Battle Athletes Daiundokai (4 volumes):
I haven't read the Battle Athletes manga yet, but it sounds awesome. It only covers the Cosmo Beauty competition (what the OVA covers) and pairs Akari and Kris more overtly (and focuses on them more) than either the OVA or the TV series do. As in the TV series, Akari and Kris kiss after Akari wins the Cosmo Beauty title, but Kris doesn't say that she did it because of something or other having to do with her religion. (I call BS on that explanation anyway. Almost from the moment they met, Kris was all over Akari in the TV series. I like to think that she gave that excuse to calm the flustered spectators while secretly thinking, "Oh my god oh my god, I finally did iiiiit!") As in the OVA, Akari and Kris are separated after Akari wins the Cosmo Beauty title. Unlike in the OVA, Akari reunites with Kris, and then Happily-Ever-After. (It sounds like the manga pairs Lahrri and Mylandah more overtly too.) Additionally, Akari is less of a crybaby and more competent in the manga. AUGH, I want to read this series.
Update: Teaser scans from the manga!

Blue Drop (1 volume):
While the Blue Drop anime is a prequel to the invasion of the Arume, the Blue Drop manga shows the Earth after the Arume have colonized it. The Blue Drop manga is a collection of one-shots featuring a few different couples, all but one of them yuri. The anime has the luxury of more time to develop its characters and their relationships, but the manga is ultimately happier. (Overall, I like the anime more.) The closest thing the Blue Drop manga has to a lead is Yui, a half-Arume half-human lesbian who kicks ass. (I liked Mari plenty, but wish the anime had revealed what happened to her after the invasion.) I haven't read any of the other Blue Drop one-shot collections because they're supposedly horrible.

Chirality (4 volumes):
I'm embarrassed to admit that I haven't read this yet. It's one of the earliest English-language yuri manga releases. In a post-apocalyptic world in which the men have not been wiped out, a girl named Shiori and an android named Carol fall in love and save the world.

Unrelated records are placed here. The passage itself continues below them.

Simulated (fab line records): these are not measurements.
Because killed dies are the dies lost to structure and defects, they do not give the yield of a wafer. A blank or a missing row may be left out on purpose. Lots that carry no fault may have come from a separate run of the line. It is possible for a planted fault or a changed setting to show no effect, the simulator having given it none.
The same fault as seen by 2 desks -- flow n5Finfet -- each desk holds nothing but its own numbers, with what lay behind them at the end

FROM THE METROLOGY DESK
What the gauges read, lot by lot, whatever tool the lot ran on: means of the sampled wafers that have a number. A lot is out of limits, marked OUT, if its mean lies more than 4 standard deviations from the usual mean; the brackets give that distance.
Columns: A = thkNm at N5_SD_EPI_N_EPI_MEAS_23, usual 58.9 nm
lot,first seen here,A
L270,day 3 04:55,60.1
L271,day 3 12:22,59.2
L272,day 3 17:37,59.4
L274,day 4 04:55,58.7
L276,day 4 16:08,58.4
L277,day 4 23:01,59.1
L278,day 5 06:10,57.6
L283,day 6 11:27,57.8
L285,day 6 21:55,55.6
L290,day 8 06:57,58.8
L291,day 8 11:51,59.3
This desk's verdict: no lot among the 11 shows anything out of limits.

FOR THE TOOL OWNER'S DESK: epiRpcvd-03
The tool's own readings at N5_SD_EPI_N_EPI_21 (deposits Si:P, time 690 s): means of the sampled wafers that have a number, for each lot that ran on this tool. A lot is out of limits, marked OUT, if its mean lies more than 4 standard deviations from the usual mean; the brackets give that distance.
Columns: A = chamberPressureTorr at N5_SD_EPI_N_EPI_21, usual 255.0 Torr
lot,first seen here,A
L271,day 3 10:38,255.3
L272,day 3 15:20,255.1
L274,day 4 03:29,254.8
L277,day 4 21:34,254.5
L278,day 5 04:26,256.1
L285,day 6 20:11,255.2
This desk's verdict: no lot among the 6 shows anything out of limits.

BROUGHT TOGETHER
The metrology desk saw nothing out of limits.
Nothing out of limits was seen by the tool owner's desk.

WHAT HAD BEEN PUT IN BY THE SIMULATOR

Girl's Only's "Endless Narcissus" (one-shot):
Part of a collection of one-shots that ran in Carmilla, a now-defunct lesbian magazine. "Endless Narcissus"'s lead is so...well, narcissistic, that she has a clone of herself created for sex. (She killed her former girlfriend for cheating.) The clone kills her after she sleeps with someone else. I know, wtf.

Himitsu's Shoujo's "Planet Aimer-Lis" (one-shot):
Chi-Ran's work really doesn't do it for some people, but I enjoy her yuri work. "Planet Aimer-Lis" is a cute one-shot about a girl named Yuma who meets an alien named Aimée from an all female planet called Femme. Aimée came to Terre (Earth) to find a bride (as women from Femme can only have children with women from Terre), and proposes to Yuma. Silly but fun.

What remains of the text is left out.